Now let's move on to the balance sheet. Our net cash reached $51.6 million, which is with $3 million slightly lower than end of last year. Modest inventory turns and DSO, days sales outstanding, finished at a similar level compared to Q4.
Our working capital, which consists of accounts receivables, inventories and accounts payables closed at $162.6 million or 29.4%, and with that, has been about $11 million higher than end of last year. The majority of that increase is contributed (sic) [attributed] to a $10 million increase in inventory due to the higher business levels.

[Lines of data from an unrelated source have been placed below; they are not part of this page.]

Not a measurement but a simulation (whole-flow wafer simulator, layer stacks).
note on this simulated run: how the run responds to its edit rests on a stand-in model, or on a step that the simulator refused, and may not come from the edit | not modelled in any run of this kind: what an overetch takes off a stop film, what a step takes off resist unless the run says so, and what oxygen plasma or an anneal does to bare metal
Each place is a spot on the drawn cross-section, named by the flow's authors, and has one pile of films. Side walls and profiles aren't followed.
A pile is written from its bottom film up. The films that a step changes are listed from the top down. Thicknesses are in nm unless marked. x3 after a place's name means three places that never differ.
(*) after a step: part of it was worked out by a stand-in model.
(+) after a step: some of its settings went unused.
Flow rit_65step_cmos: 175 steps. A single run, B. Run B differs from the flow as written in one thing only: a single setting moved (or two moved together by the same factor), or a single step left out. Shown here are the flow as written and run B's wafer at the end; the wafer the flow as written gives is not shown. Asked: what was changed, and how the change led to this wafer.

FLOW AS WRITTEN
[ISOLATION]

As usual, our first quarter is a little bit low in cash flow due to payouts of performance bonuses and other provisions. And also as a consequence of this working capital levels, our operating cash flow, which you can also see here on the bottom right for Q4, ended a little bit lower, about $5 million and reached a level of $8.5 million. The balance sheet shows a solid structure with 70% equity ratio and no long-term debt. Those were my comments on the balance sheet in Q1.
Let's have a final look to the outlook. Mr. Winkler had already gone into the details and the assessment of our end markets. Due to the current geopolitical situation, the ability to forecast is generally somewhat limited. Nevertheless, based on our order book, order intake and the overall business situation in our end markets, we are quite positive for the start of the year. We expect sales between $550 million and $600 million and operating income of over 20% for fiscal year 2022.
With that, I would like to close the presentation, and we are now ready to take your questions.
Thank you, Matthias. We have 3 people wanting to ask questions. Now 4 people actually. And I would like to suggest that we start with Marta Bruska and just go down the line. Marta, please.
Actually, I wanted to ask with regard to the EBIT margin development. So the EBIT margin came in at 19.8%, only 20 basis points below the Q1 of the last year despite the fact that the gross margin had declined nearly by 300 basis points. That seems an extremely resilient result versus the historical trends. When I had a brief look through the model you had in the past, a decline from 51% in gross [ sales ] from 48%. That was accompanied by even stronger decline in EBIT margin by 400, 500 basis points.
So I was just wondering what gave you this super resilience this time and what are some of the key areas to have improved that, helped with that? And that's probably a sustainable also when the gross margin is improving going forward. Would you agree with that? And then I have two more, please.
I'm not 100% sure if I really understood your question properly enough, but let me try to explain in my way.
I think the result of the operating income close to 20% is driven by 2 facts. One, certainly the top line growth, which was positive compared to Q1 as of last year; and secondly, by the gross profit margin that had unfortunately a negative trend. And, so what, I would call it, stable overhead expenses in terms of overhead and R&D.
And as a result of that, and I always explained it the way that we have a leverage effect. I think this is the major driver of the bottom line. Unfortunately, heavily influenced by a negative trend in gross profit margin, primarily based on the impact from brokerage fees that we have to pay to get our electronic components that had the single biggest impact on the gross profit margin.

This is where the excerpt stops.